All systems were a go after a few boat projects; with the weekend approaching and the potential for an even more crowded anchorage, we left Marco Island on Friday morning with our sights set on the Florida Everglades. This would surely bring us a change in scenery. Because the Everglades encompasses much of Southwest Florida, we decided to head first to Indian Key Pass, near Everglades City. Dogs napped for much of our trip as we came to Ten Thousand Islands. For more protection, we dropped the hook in Russell Pass just inside Indian Key Pass. Other than the occasional flats boat passing by, we had the anchorage to ourselves. The winds were calm enough for Troy to get the drone up. After taking a few shots of the boat, he flew over the mangroves where we spotted a few other cruising boats anchored up river. So, even though we had very spotty cell service, we weren’t completely alone. Thanks to the abundant sunshine that day, our sun shower warmed up nicely…we suited up and showered on deck before devouring tacos and a few strawberry margaritas.

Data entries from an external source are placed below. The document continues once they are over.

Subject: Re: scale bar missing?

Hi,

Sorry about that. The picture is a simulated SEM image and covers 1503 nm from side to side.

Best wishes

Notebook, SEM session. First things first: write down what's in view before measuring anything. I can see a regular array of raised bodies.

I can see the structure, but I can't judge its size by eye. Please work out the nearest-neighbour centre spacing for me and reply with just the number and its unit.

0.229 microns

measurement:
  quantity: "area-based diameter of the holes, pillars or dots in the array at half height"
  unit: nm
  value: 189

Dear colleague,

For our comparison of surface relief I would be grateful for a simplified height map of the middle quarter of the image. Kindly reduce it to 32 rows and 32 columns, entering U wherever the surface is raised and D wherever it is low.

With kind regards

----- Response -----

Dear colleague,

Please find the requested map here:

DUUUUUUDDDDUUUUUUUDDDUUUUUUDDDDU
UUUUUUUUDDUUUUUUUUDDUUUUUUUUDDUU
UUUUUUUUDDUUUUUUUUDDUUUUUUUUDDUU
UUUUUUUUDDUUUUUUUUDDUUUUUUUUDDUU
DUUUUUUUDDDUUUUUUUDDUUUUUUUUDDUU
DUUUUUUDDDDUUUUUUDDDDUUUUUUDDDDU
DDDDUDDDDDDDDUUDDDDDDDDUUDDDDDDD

Before picking up anchor the next morning, we fueled up on pancakes with syrup and strawberry jam, and of course, hot coffee. If you haven’t noticed by now, food is pretty high-up on our list of important daily activities! We knew ahead of time winds wouldn’t necessarily be in our favor and that we would need to motor most of the day, yet we pushed on to our next stop in the Everglades. About 35 nautical miles south of Indian Key Pass was the entrance to Little Shark River. Thankful to see the mangrove opening come into view, we had just finished the most uncomfortable passage yet. Rocking, rolling, and being blasted by endless sea spray was the summary of our trip. Thankfully, Salty Tails and her beefy ten-ton body kept us slicing through the rough chop.
As we entered the river, we knew we were in a special place. A 60-foot-tall mangrove forest lined the river as we dropped the anchor about a mile upstream. It was like a step back in time, the same scenery could have greeted sailors a hundred years ago. Other than mangroves and the expanse of the river, there was nothing in sight…no docks, stores, or any sort of infrastructure. Other than the half dozen cruising boats lining the sides of the river, this place is completely uninhabited. The lone bar of a cell signal we got at Russell Pass had completely vanished here. We were completely isolated. It felt…exhilarating, calming, and maybe even a little unnerving. Before our trip, we purchased a Garmin InReach, a GPS communication device that can send text messages or emails from anywhere in the world. This allowed us to send our nightly “we’re alive” text to Mom. With a half hour to spare before sunset, we explored a nearby creek in the dinghy as dozens of groups of birds made what appeared to be their nightly return to roost.
Just before the mosquitoes and no-see-ums swarmed us, we rolled down the cockpit enclosure. The only thing getting inside tonight would be the breeze! Maybe they were enticed by the smell of our grilling. Soon, with our bellies happy from bacon cheeseburgers, we crawled in the v-berth for some much-needed sleep.
On Sunday we discovered the dolphins…it was hard not to, they were everywhere. Up and down the banks of the river countless dolphins searched for food. At times an individual dolphin passed, but more often than not, groups of two or three would slowly meander up and down the bank, I’m guessing, poking their noses through the mangroves for hiding fish. Even at night with the front hatch open, we could hear the blow of air from the passing dolphin. During the day, my workouts were frequently interrupted, and I found myself staring, hoping to spot where they might surface next. I really lost count of my reps the day I spotted the passing manatee. There weren’t nearly as many manatees as dolphins, but they still brought us lots of excitement.
We weren’t necessarily in a hurry to leave Little Shark River, so on Day 3 we headed off in the dinghy to explore the inner waterways of the Everglades. There are miles upon miles of interconnecting waterways to explore. We made it as far as Oyster Bay. We read in our Waterway Guide that it could be easy to lose your way and that was obvious with the little exploring that we had done so far, so we brought along our iPad with Navionics charts. We made it back in time for dinner!